Code for testing and evaluating the Stäckel approximation method for estimating orbit parameters in galactic potentials, as described in Mackereth & Bovy (2018, in prep). The method itself is implemented in galpy; see galpy's documentation for instructions on how to use it.
While action-angle variables are now an essential tool in Galactic dynamics, orbital parameters such as eccentricity and maximum vertical excursion are still useful tools for understanding the dynamics and evolution of the Galaxy. The computation of these parameters for galactic potentials has usually required computationally expensive orbit integration. Here, we demonstrate and test a new method for their estimation using the Stäckel approximation. The method relies on the approximation of the Galactic potential as a Stäckel potential, in a prolate confocal coordinate system, under which the vertical and horizontal motions decouple. By solving the Hamilton Jacobi equations at the turning points of the horizontal and vertical motions, it is possible to determine the spatial boundary of the orbit, and hence calculate the desired orbit parameters.

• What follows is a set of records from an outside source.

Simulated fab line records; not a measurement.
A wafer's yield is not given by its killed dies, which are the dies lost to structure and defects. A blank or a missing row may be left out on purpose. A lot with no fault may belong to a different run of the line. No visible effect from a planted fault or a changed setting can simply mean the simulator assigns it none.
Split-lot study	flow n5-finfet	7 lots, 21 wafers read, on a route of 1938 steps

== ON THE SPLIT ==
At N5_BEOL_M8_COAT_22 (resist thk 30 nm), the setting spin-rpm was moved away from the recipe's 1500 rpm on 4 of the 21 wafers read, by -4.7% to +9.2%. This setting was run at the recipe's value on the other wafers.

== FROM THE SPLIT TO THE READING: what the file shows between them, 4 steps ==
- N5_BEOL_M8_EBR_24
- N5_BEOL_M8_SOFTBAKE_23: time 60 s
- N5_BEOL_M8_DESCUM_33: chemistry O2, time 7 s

This repo includes all the code to generate the plots and tests in the paper, as well as some extra explorations into the method and its application to observational data. Running the code requires the usual scipy
ecosystem packages, astropy
, Jo Bovy's gaia_tools
and a full installation (including the C extensions) of galpy
.
orbit_helper.py - definition of helper functions which are used in the evaluation of the method. Includes functions for quickly initialising a grid of orbits in energy and angular momentum space, and performing an integration vs estimation comparison for a given orbit.
mcmillan.py - defines the use of galpy
's Self Consistent Field (SCF) method implementation to generate an approximation of the McMillan (2017) Milky Way potential, which is used in the paper as a more complex alternative to galpy
's MWPotential2014
. This file uses the subclasses of SCFPotential
and DiskSCFPotential
in SCF_derivs.py which add the numerically computed second derivatives to these potentials.
orbit-estimation.ipynb - the main notebook used to generate the plots included in the paper, and perform further exploration of the method.
McMillan_pot_tests.ipynb - tests of the implementation of the McMillan (2017) Milky Way potential, and comparisons with orbit integration and parameter estimation in MWPotential2014
.
dierickx_eccentricities.py - code that estimates and plots the eccentricity distribution as measured by Dierickx et al. (2010). Use the script get_dierickx.py to download the necessary data.